I suddenly feel lighter than I have in weeks. All thanks to Debra Denault of Liblime for coming to Howard County Library and helping those of us involved in our migration from SirsiDynix‘s Horizon to Koha to get a grasp on things.
This is not the first migration I’ve been a part of but certainly this one was a lot different. Last time we basically changed from one product offered by a vendor to another product. This time we were going with an open source ILS and support would come from many places (our data migration company – Liblime and the whole Koha community). I often wasn’t sure if I should submit something to the community, chat with the developers in IRC or just what was my first step. I was not only learning how Koha worked (I am creating content for the testing or discovery phase as well as helping with creating the training for staff) but I was learning a completely different way of getting answers or help.
Change can be scary for most folks but I’ve often found it interesting. Change gives me something new to focus on, play with, explore. This time, however, I’ll have to admit that I was a bit scared. This time it was a little bit out of my comfort zone. At one point this week I Twittered that I knew there was a lesson in here somewhere for me to learn but it wasn’t revealing itself to me just yet.

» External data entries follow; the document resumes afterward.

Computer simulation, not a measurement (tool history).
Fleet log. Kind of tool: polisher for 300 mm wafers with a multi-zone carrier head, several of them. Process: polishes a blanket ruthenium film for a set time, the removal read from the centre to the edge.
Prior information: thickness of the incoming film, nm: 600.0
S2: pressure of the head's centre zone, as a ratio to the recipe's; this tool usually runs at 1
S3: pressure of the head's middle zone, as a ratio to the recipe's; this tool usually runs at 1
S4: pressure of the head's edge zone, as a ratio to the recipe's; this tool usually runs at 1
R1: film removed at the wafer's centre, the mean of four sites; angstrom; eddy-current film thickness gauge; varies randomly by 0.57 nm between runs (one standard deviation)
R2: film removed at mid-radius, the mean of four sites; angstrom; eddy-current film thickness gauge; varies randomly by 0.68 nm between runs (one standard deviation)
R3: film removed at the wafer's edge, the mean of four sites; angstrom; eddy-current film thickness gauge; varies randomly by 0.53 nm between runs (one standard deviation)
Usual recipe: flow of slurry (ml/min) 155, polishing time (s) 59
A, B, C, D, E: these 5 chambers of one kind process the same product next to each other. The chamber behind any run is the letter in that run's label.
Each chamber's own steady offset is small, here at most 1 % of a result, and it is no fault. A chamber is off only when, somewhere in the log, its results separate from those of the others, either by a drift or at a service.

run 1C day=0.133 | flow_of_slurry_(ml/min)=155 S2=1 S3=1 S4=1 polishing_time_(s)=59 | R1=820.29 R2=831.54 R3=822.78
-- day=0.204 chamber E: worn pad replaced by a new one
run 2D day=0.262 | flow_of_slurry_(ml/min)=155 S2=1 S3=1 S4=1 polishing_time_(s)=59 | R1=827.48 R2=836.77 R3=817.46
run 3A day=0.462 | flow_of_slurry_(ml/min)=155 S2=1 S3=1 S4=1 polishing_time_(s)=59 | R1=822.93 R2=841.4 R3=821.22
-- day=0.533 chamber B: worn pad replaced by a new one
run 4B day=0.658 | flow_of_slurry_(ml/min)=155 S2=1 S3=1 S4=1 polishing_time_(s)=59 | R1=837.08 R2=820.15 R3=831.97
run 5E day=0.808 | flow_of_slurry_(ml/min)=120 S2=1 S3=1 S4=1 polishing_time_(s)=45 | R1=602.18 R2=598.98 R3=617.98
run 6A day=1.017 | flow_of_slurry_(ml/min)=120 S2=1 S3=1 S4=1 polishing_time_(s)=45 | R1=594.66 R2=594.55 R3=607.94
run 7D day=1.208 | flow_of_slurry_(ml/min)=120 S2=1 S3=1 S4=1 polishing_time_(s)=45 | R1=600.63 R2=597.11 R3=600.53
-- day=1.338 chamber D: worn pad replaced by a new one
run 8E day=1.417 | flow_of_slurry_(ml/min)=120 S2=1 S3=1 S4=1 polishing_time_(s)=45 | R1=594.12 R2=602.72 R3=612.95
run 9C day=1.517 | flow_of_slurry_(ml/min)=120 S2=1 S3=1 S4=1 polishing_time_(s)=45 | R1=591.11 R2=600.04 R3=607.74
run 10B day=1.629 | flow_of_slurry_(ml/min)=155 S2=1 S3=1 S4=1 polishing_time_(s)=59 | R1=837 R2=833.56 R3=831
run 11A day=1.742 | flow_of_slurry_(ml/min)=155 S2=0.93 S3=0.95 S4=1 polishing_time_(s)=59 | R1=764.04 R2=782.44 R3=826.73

But that has all changed. Something clicked. Something stopped being scary. Something lightened my load. I think it was having someone, Debra, who knew the product inside and out be here to walk us through things. Debra’s calm nature (although she swears there is a Type A personality underneath), her depth of knowledge, her ability to get answers immediately from folks at Liblime was the perfect mix to calm nerves, soothe the worried SysAdmin in all of us.
Debra along with Darrell Ulm of Stow-Munroe Falls Public Library, another Koha library, helped me not only get my head around things but helped me put things in perspective.
So I’d like to pass along to you some tips for getting through a migration:
- “That’s a bug!” is a good thing. Both Debra and my boss, Amy De Groff, have helped me to see this one. At first I felt like “Oh great, another problem.” But now I can see what they see “Oh great, we can fix it!” Lesson being that the first step to fixing any problem is recognizing what it is. Once you can do that fixing is easy.
- Collaboration eases any burden. Many of the things we had grown to expect from previous software weren’t part of Koha. Nice thing is since it is open source anyone can contribute to the success of Koha. Better yet, find another library (or 2) that want the same functionality as you and share the cost. Collaborating not only is a great way to give back to the community (as well as have another set of eyes give you a different perspective) but it eases the burden of cost.
- Ask, don’t assume. We all know the old adage “Don’t assume because you make an ass out of U and Me”. Ask about everything, don’t assume you know the answer or that someone will think you silly for asking. Nothing is too small or too large. If we hadn’t asked some of the questions we did we may have never figured out some of our problems were caused by us.
- Take your time. An old boss of mine used to drill into our heads “With accuracy, comes speed”. That is true with migrating as well. Don’t hesitate to say this is going too fast. Don’t hesitate to say you want to do it right and being rushed only stresses everyone. Stressed staff make more mistakes. By stepping back and examining things we slowed down and we now feel when we roll this out it will be a really great product instead of something we just rushed out. This will be a ILS system we can be proud of.
- Reach out. Whether you have the benefit of the open source community or a list of other libraries using your vendor – reach out to them. This one didn’t come easy to me at first. I’ve exchanged several emails with the aforementioned Darrell Ulm. He has pointed out somethings. All the experts in the world are great but talking to someone who uses the product is invaluable. He also reminded me of the next tip.
- Stay calm. This wasn’t always easy but Darrell was right, panic never helps anything. He shared that he had his share of panic about his migration and it actually set him back at times. He said that Liblime pulled through their migration quite well. Staying calm helps to keep things in perspective. So if you need help, follow my next tip.
- Step back every so often. I found myself getting so wrapped up in Koha that I couldn’t focus on much else. I was coming home exhausted, going to bed early and arriving the next morning no more rested than I had been the night before. I insisted one night that my husband and I turn off the tv, unplug the computer and sit outside in front of a roaring fire in our chimenea. It recharged my batteries and gave me a clear head to face things the next day. Do what you need to do to step back and recharge.
So if you are going through a migration, I hope my tips have helped. I’d love to hear some more tips that helped or are helping you to get through.